Connecticut Money: Executives face retirement challenges

This article was featured in the New Haven Register on November 20, 2020.

Here’s a common scenario: An executive or professional realizes they are approaching retirement age — and also realizes they have spent little or no time preparing for it.

Running a company or a professional practice such as a physician’s office or accounting firm is a demanding occupation that leaves little time for anything else. As a Certified Financial Planner, I have often helped such clients play “catch up” with their retirement planning once they are in their 50s or even 60s.

High-level professionals usually enjoy above-average salaries along with extra financial perks such as stock options and pension plans. These factors can make retirement planning more complex, making it even harder for you to get organized and do the planning required. Here are tips on retirement planning for executives and professionals

Understand your lifestyle expenses. Higher income generally leads to higher consumption and higher living expenses. In order to maintain your lifestyle, you will likely need to save and invest more money than the average person.

Know your employment risk level. Joining the C-suite can lead to job volatility. Top management often pays the price for economic downturns and corporate missteps, so you have to take into account that your income and perks are not guaranteed.

Diversify, diversify, diversify. Too many executives leave all their investment eggs in one basket, tying most of their net worth to their own company’s annual results. Incentive-based equity plans that fuel rapid portfolio growth can be difficult to withdraw from, but restricted stock and stock option grants can plummet when times turn hard.
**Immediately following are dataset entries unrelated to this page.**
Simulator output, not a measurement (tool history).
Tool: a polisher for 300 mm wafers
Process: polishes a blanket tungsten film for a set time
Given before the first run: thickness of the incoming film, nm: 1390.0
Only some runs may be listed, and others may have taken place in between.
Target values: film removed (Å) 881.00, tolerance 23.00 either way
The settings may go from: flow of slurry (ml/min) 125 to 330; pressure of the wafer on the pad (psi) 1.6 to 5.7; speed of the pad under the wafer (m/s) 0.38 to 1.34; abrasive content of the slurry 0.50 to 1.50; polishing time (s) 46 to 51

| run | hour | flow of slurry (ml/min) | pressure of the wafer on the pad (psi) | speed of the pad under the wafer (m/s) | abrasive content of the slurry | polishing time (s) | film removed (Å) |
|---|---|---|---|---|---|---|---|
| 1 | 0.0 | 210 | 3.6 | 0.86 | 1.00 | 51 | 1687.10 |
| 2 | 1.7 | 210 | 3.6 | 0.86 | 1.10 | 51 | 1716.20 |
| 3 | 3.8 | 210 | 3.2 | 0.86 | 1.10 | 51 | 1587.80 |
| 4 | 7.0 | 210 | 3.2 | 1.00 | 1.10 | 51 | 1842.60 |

Cover the basics. Put as much money as possible into your IRA, your 401(k) plan and any supplementary retirement plans. Set aside an emergency fund with enough cash to cover six to nine months of living expenses. Make sure you have the right types and amount of insurance, including disability insurance. Fund a Health Savings Account and consider buying long-term care insurance.

Collaborate with your family. Do you understand your spouse’s expectations? In other words, is your spouse anticipating lots of travel and you are thinking about gardening and joining multiple boards of directors? Talk it all out before you retire.

Consider helping others as a mentor. Many executives miss working with people and especially helping younger people grow. If you think that may describe you, there are many ways to continue being involved with people after you retire, including joining the board of directors for other companies and getting involved with mentoring organizations such as SCORE.

Follow a solid financial plan. Create a long-term financial plan by visualizing your retirement and writing down your goals for your post-employment life. A financial planner can help you with those steps and will lay out a comprehensive wealth management strategy that will include tax planning and estate planning as well as portfolio management.

Make the time. Your current duties may be time-consuming, but it’s important for you to carve out some time to prepare for a future in which your life will no longer be dominated by your work.